Germany's biggest public sector union has announced it will sue supermarket chain Aldi over allegations that it secretly financed a rival union in order to create a tame alternative to Verdi.
Aldi has been accused of shady dealings
For decades, Aldi Nord, the company's northern German branch, illegally financed AUB, a small union which is considered more employer friendly, according to a report in Germany's Sueddeutsche Zeitung newspaper.
Verdi head Frank Bsirske said Aldi broke the law that prohibits any attempt to influence the works council elections or manipulate the councils in any other way.
The budget supermarket chain is the latest German company to become entangled in a corruption scandal that has also engulfed the engineering giant Siemens and the postal company PIN. Siemens is similarly accused of financing AUB, while PIN allegedly made illegal payments to the postal union GNBZ.
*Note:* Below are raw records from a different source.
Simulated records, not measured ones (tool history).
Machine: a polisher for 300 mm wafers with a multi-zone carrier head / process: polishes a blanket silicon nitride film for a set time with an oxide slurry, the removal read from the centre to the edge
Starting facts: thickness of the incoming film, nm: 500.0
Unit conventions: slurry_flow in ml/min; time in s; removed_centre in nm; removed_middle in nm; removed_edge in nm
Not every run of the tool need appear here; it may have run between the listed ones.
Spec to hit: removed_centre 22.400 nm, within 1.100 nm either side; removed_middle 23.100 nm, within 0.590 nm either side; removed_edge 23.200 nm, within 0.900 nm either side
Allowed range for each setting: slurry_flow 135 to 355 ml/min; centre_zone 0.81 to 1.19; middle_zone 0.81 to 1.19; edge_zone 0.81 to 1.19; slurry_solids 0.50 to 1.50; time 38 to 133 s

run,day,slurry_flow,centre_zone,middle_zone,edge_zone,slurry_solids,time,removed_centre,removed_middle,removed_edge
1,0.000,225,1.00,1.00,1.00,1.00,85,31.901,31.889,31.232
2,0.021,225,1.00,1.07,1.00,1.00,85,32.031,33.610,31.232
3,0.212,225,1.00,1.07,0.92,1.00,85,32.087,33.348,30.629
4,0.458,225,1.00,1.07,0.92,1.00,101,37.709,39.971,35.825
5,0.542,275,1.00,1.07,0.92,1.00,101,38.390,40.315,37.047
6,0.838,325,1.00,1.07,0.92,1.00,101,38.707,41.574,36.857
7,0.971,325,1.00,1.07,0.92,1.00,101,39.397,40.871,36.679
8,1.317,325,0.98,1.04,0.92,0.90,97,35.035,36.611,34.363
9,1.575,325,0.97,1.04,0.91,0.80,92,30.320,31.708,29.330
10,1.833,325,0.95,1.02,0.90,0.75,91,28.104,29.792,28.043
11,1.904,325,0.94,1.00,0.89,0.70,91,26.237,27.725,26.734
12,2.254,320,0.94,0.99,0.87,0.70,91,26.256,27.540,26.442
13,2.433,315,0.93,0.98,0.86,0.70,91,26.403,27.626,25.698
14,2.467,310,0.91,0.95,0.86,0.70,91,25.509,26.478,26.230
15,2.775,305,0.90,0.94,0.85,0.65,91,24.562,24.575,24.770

Covert payments to disgraced union boss
The discount chain is the latest firm accused of anti-union activities
Aldi Nord reportedly covertly transferred money via a legal firm to the account of the former head of AUB, Wilhelm Schelsky, who is currently in custody awaiting trial in connection with the Siemens affair.
Schelsky is accused of having received some 50 million euros ($78 million) from Siemens managers in return for establishing a pliant counterweight to the engineering union IG Metall.
The discount grocery chain told the Sueddeutsche Zeitung that it did pay 120,000 euros for an AUB member to train Aldi works council members, but denied any wrongdoing.
"We did not make the payments directly in order to avoid creating the impression that we wanted to influence the training," Aldi stated. The company added that this had not been the case and emphasized that its actions had been legal.
Verdi's head is determined not to let his members be silenced
Verdi's Bsirske has called upon the family-owned firm to take responsibility for the covert sponsoring of AUB or take action against those responsible in the company management. He said that Aldi's use of such methods to "suppress union work" raised questions about the integrity of those at the top of the company.
The company said that until AUB head Schelsky's arrest last year that it had regarded him as the legitimate chairman of AUB. It stressed that it had not been trying to hamper the work of Aldi Nord's works councils. Aldi said works council members at Aldi Nord had depicted AUB and Schelsky as a "trustworthy alternative" to Verdi.
Observers see the recent scandals as an assault on the principle of co-determination, a central pillar of German labor relations and the country's social market economy. Works council representatives are elected by all employees in a firm and their agreement is needed for a range of important decisions.